End of Year Financial Reflections
Ok, another year is nearing its conclusion. How did that happen? Where did the year go, is it just me of is time passing by faster and faster each year?
Anyway, as the year ends, it’s a time for some reflection and often that reflection morphs into New Year’s resolutions.
The following list is a collection of thoughts, questions and reflections to help you think about your finances and financial wellbeing as we wrap up 2015:
Did you make financial progress this year?
What does that means? How are you going to measure it?
• How has your net worth changed in last 12 months (do you keep track and are you honest/conservative with the numbers?)
• How has you income changed and is it going in the right direction?

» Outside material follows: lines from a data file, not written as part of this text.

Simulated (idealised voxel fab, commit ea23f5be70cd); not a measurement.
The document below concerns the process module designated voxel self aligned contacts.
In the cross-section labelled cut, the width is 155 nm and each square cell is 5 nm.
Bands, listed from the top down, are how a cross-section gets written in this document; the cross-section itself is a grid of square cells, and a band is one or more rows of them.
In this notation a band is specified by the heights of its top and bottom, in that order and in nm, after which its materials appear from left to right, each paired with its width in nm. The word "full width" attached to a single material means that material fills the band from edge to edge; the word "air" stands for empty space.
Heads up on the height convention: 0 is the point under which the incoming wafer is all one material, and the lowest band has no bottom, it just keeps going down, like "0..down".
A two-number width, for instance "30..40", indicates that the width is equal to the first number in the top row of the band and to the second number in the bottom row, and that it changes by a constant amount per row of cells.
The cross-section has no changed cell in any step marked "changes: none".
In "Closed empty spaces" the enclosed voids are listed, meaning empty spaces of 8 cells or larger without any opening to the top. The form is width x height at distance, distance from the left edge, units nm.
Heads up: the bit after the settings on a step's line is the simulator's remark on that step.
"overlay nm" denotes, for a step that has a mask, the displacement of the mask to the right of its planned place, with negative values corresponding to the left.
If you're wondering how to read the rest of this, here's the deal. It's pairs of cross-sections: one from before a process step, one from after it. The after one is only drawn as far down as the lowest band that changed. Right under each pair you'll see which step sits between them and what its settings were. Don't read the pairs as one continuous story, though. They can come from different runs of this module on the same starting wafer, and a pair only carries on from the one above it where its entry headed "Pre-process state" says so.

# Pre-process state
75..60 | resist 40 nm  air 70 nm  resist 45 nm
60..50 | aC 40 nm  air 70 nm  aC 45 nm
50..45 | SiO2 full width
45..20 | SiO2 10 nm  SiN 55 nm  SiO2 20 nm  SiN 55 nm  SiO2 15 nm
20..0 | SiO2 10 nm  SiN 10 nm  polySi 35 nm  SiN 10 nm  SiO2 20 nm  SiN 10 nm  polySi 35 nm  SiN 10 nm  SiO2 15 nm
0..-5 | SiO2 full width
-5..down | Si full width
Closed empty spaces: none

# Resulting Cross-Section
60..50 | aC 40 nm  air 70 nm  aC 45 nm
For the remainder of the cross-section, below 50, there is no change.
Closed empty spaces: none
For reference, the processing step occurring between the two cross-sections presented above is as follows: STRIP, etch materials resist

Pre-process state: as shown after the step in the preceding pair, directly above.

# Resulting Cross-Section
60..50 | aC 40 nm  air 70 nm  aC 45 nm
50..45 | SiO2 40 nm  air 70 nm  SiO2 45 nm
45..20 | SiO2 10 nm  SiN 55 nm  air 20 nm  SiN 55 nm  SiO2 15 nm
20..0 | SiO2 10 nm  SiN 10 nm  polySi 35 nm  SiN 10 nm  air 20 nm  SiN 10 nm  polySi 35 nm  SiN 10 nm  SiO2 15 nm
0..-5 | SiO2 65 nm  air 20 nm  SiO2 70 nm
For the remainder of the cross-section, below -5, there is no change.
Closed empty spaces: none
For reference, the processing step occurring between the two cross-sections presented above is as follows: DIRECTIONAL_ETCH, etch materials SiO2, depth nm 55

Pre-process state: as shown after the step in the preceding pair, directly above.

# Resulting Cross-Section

• How have your debts changed? What were they at the beginning of the year, what are they now?
• How has your super balance improved?
You need to be careful not to conflate the tracking of your financial numbers with short-termism. It is human nature to feel concerned when asset prices are heading south.
Risk on or off?
In an inflationary environment, your capital needs to go out to play, and in that playground there is risk.
In a deflationary environment, where things get cheaper with time, all you need to do to increase your buying power is to put your money in the bank and wait for prices to fall in value (just ask the Japanese). But when things (assets, goods and services) are constantly going up in price, then your capital needs to leave the safety of “home”, or a riskless environment. The question for most people is not whether to take risk or not, but how much risk and what the nature of that risk is.
So, where are you on the scale?
• Too much, or too little?
• Can you psychologically withstand the possible downside?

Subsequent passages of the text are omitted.